How To Prune An Overgrown Japanese Maple Tree

In this article, I’ll be showing you how to prune a Japanese maple tree.

There are two major types of Japanese maple trees: Laceleaf and upright maples. The Lacleafs have a weeping form with lacy-looking leaves, while the uprights have more solid leaves and grow to point upwards without tilts.

Both of these species are beautiful, but to maintain its beautiful looks, you have to prune them properly.

When To Prune Japanese Maple Tree

Unlike many other trees, Japanese maples are not season-specific.

However, pruning in the spring may not give you the best results, since this is when the tree will be producing new growth and will be flowing with sap. Pruning in the winter and the summer seasons are considered by experts as the best times.

The reason why winter is preferred is that the tree loses some of its leaves during this season, which makes it easier to spot the branches that need to be cut back.

The summer on the other hand permits for more accurate measurement of the brand that needs thinning. You have to be careful of the temperature if you plan to prune in the summer. If the temperature is too hot, removing branches that provide shade will allow harsh sunlight into the center of the tree.
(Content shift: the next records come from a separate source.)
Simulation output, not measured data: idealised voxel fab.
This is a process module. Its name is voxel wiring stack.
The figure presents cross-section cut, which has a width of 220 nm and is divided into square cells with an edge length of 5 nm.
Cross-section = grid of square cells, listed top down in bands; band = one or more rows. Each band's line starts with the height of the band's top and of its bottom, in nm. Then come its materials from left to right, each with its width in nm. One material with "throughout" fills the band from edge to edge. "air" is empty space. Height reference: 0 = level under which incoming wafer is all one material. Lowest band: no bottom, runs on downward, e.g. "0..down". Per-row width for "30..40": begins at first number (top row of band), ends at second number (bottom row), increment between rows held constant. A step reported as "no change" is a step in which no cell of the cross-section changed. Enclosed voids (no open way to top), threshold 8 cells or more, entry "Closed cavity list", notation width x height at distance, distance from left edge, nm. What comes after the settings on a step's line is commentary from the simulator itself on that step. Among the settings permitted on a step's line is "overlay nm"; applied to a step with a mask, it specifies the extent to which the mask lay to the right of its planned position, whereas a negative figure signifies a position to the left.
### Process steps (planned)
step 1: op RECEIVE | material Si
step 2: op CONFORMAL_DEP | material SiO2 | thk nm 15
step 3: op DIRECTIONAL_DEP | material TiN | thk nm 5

A summer temperature of 80° Fahrenheit is ideal for pruning the Japanese Maple tree.

Pruning Upright Trees

To prune the upright Japanese Maple tree, you need to follow 4 major steps.

Firstly, you have to prune off the lower limbs which choke the lower shrubs or cause obstacles to walkways. Secondly, you need to prune off the deadwood. These include dead or brittle branches that no longer produce foliage.

The next step is to separate the tree into different layers. Remove any branches that are encroaching into the layers below or above them.

The fourth and final step is to give the branches an even thinning. Cut off some of the small lateral branches and keep the others to get an all-round thinned outlook.

The preferred look is to have fewer branches filling the empty spaces.

Pruning Laceleaf Trees

Pruning the Laceleaf Japanese Maple tree is a bit more complicated than pruning the uprights. Some gardeners don’t like pruning this species at all, but this will result in too much foliage.

On the other hand, some gardeners are fond of pruning too much, which will result in very little foliage.

For the upright maples tree, it is important to preserve the tree’s natural shape and promote its shell-shaped growth.

To begin, you will first have to remove all deadwood and low-hanging branches. Do not prune the thicker branches if they are more than 50% of the thickness of the trunk’s diameter. Any branch that doesn’t suit the aesthetic look of the tree should also be pruned out.

Also, if you find any branch that doesn’t curve or divide, then you can prune those back as well.

Similar to the upright trees, you should also separate the layers and cut off branches that do not conform with the tree’s natural pattern.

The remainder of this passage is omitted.